This drone will try to keep its distance if you look annoyed by it

Plenty of people do not understand personal space but at least we can create robots that do. In fact, respect for space is one of the first things programmed into machines like autonomous cars and security bots that move freely around humans.

A team of researchers at The Georgia Institute of Technology is developing an autonomous drone blimp with sensors that help it fly around humans while maintaining an appropriate distance.

“The drone blimp is a perfect platform to move safely in the proximity of human,” Fumin Zhang, a Georgia Tech professor leading research on the blimp, told Digital Trends. “The speed of the blimp is on par with human movement, not too fast. The blimp flies 10 times longer than a quadcopter, which enables extended period of playtime with the human.”

Equipped with sensors and a small camera, the drone blimp is designed to detect hands so people can direct its movement with gestures. The camera also lets it identify facial expressions to determine whether a person is uncomfortable by its hovering about or intrigued by its presence.

“It detects and reacts to a human face to decide the best movement to respect human’s intent, for example, whether the human wants to play with the blimp, or simply wants to be left alone,” Zhang said.

The sensors aren’t perfect yet — the video below shows it float around a bit carelessly — but it is a step in the right direction for respectful robots.

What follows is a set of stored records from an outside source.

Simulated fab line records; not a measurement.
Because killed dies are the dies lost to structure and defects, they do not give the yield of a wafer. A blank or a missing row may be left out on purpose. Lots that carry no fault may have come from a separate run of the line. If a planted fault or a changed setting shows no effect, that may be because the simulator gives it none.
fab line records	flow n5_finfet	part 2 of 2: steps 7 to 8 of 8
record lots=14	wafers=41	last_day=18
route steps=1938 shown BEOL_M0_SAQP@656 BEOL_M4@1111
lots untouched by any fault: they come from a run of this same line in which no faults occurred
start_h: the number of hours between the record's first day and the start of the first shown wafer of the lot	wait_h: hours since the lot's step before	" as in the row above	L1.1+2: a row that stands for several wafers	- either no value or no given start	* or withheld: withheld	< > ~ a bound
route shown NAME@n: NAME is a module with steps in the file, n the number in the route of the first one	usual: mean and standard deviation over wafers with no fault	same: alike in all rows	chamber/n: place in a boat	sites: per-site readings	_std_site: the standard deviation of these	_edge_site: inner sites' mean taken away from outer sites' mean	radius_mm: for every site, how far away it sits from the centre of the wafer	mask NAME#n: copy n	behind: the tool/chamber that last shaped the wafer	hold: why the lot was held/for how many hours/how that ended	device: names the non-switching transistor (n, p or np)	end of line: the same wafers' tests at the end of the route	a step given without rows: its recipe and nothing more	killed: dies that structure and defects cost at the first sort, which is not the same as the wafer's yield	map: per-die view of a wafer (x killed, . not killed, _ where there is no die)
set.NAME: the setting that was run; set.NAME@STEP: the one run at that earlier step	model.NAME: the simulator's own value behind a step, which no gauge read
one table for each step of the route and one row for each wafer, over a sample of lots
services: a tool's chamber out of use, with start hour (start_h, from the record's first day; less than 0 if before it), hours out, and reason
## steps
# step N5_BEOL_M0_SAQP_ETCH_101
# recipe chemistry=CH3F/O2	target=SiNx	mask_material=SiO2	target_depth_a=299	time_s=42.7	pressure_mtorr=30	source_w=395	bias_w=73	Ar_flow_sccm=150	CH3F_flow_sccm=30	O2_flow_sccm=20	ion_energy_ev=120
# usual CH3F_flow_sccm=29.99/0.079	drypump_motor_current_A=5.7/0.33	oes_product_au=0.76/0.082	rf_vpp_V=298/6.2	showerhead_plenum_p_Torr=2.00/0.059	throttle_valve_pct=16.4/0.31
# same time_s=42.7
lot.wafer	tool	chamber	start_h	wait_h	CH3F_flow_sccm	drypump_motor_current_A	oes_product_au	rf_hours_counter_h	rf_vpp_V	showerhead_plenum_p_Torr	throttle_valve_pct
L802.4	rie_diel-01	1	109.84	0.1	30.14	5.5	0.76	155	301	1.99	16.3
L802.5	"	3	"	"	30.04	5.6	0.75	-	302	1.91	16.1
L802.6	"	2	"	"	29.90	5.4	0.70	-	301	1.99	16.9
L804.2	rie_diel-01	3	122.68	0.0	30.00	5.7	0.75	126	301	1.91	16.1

The ultimate goal of the blimp is to study how people perceive and react to flying drones. However, future versions may find applications outside of the lab, taking the place of tour guides, store clerks, or coworkers.

“The blimp can serve as personal shopping aid in a supermarket or a personal guide in a museum,” Zhang said. “It can easily guide a group or a crowd by flying overhead for a long time. And the blimp can fly in hazardous indoor workspaces to watch over the shoulder of workers when they are performing risky tasks.”

Zhang and his team see real scientific value in their blimps but they would also like a bit of outside recognition, having recently submitted an application to the Guinness World Record for “the world’s smallest autonomous blimp.”